Whales, dolphins, porpoises, and other cetaceans are renowned for their social nature, often forming tight-knit groups. To communicate with pod members, they make different clicks, pops, and whistles that create the language of whale song. Whales are known to be gentle giants of the oceans; however, there has been a sudden increase in orca attacks on boats. To gain deeper insights into the world of cetaceans and foster safer coexistence with these majestic mammals, it would be helpful to be able to automatically identify species using only their vocalization. Such an endeavor would aid scientific research as well as offer the possibility of preemptive measures to avoid encounters with pods of orcas known to exhibit aggression. For this project, we propose using machine learning models to predict the different species of cetacean based on a small audio clip.

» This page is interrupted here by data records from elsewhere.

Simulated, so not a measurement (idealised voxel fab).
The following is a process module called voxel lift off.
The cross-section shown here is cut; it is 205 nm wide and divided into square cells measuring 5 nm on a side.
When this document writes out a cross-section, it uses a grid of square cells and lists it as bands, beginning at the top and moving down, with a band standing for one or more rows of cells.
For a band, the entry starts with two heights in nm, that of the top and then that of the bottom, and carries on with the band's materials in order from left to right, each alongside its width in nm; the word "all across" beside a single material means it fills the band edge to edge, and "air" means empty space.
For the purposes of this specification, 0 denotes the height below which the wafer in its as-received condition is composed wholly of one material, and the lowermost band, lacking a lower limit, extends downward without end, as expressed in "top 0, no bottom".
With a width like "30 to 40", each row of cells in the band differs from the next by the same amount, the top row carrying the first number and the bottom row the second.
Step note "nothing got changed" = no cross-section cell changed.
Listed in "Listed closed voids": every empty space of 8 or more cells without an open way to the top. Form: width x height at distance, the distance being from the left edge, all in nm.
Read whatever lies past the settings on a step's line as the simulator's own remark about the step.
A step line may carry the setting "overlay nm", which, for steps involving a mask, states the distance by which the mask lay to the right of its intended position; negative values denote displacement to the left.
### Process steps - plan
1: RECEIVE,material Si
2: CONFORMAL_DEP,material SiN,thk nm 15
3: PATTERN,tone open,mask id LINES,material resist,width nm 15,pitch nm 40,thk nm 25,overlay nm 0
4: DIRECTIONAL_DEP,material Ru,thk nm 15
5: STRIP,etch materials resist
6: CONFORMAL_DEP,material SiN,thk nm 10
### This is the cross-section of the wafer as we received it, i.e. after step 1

The data for this project is sourced from the Watkins Marine Mammal Sound Database. It consists of audio clips associated with 32 different species of cetaceans, with approximately 15,000 sound cuts, of which 1,694 files are considered the 'best cuts'. Each audio clip is about 2 to 15 seconds long and is available in waveform audio file format. The data is freely available for academic use.
This Python script is designed to scrape a web page and download audio files located behind specified links. It employs the requests
library to fetch web pages, BeautifulSoup
for HTML parsing, and a progress bar to track the download progress. The script iterates through the initial webpage, extracts links, and downloads audio files into folders that mirror the structure of the initial website, naming the folders based on the text within the 'h3' tags of the links. Additionally, the script cleans up folder names to assist in data cleaning and processing.
-
Install the required Python libraries if not already installed:
pip install requests beautifulsoup4 progressbar2
-
Run the script from the root of the repository using Python:
python scraper.py
The script will start scraping the website, create appropriate folders, and download audio files, showing a progress bar to track the process. Once the script completes, you'll find the downloaded audio files organized in folders corresponding to the structure of the initial website within the specified download directory.